Updated for 2021. If you have nonqualified stock options (NQSOs or NSOs) it is important to understand how your stock options will be taxed and what responsibilities you have to report the income. Managing equity compensation requires proper planning to avoid unwanted surprises and tax consequences. Here’s what you need to know about how non-qualified stock options are taxed.
Tax implications when exercising non-qualified stock options
There are generally no tax consequences at grant or vesting of NQSOs, but exercising incentive stock options is a taxable event. At exercise, the amount typically included in regular income is called the compensation element. This equals the current market price minus your strike price, multiplied by the number of shares you’re exercising.
Your employer should deduct a flat amount for federal tax withholding at exercise. If your state has an income tax, withholding is likely required too. The compensation element is also subject to payroll taxes.
You will want to discuss your plans with your financial advisor and CPA before to exercising or selling stock options.
Tax treatment at sale
When you sell NQSOs for a gain, it will trigger short or long-term taxable capital gain depending on your holding period. If you exercise and sell the stock right away, you shouldn’t have a capital gain, only the compensation element.

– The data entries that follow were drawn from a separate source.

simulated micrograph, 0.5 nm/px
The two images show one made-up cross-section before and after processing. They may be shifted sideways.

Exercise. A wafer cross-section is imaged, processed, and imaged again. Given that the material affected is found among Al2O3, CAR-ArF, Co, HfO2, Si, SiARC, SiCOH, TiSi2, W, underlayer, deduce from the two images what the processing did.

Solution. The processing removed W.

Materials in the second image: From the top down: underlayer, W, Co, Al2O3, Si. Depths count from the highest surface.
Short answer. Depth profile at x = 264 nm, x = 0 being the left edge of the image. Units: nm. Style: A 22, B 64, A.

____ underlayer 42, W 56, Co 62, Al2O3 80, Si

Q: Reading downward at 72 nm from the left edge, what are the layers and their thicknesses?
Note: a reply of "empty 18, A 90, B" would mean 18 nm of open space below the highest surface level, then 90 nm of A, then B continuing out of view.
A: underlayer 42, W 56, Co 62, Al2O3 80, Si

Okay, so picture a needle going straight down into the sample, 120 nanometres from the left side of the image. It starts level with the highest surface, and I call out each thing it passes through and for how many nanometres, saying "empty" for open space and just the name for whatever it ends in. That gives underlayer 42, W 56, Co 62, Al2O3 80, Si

Stock held for one year or less is a short-term capital gain. The tax rates on short-term capital gains are the same as ordinary income. Longer holding periods will benefit from more favorable long-term capital gains rates.
At a high level, the capital gain is based on your sale price, less your cost basis. For simplicity, you can estimate your cost basis as the market price when you exercised. Again, it’s important to work with a CPA to run the numbers for you. Estimated quarterly tax payments may be required to avoid penalties.